February 27, 2013 — A year after designating large swaths of federal water south of Martha’s Vineyard as ideal for offshore wind development, the government is preparing to hold competitive lease sales for plots inside one of those wind energy areas this summer, outgoing Secretary of the Interior Ken Salazar said Tuesday.
Lease sales inside the expanse covering roughly 257 square miles — and others inside another plot off the coast of Virginia — will be the first of their kind, Salazar told a crowd of about 300 at the opening of the Offshore Wind Power USA conference in Boston. The area off Martha’s Vineyard is about 10 times the size of the controversial Cape Wind site off Cape Cod.
“We have already identified where the sweet spots are for wind energy projects in the Atlantic,” Salazar said. “That means that as developers move forward in their significant interest along the Atlantic Coast to propose projects, they’ll know where those projects should go.”

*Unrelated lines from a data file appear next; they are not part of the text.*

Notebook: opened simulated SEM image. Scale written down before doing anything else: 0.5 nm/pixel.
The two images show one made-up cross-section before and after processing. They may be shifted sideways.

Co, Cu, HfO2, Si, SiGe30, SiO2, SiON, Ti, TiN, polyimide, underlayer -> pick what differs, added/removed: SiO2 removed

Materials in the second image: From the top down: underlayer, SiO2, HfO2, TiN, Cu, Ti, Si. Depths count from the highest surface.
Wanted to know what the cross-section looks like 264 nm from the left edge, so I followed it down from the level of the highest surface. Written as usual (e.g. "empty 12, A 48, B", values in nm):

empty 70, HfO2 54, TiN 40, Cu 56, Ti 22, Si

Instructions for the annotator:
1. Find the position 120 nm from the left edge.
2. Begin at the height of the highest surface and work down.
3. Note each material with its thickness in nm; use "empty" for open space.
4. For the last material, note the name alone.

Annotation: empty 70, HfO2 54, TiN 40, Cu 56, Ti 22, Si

The Department of the Interior has identified half a dozen such areas along the Atlantic Coast, including another giant swath about 14 miles off of Martha’s Vineyard that covers 1,160 square miles of ocean. The other areas are located in federal waters off New Jersey, Maryland, and Delaware.
Though leases are not yet available for the larger wind energy area off Massachusetts, at least 10 developers have expressed interest in building in those waters. That area eventually could produce nearly 10 times the amount of energy expected from the Cape Wind turbines and power an estimated 1.7 million homes, according to government estimates.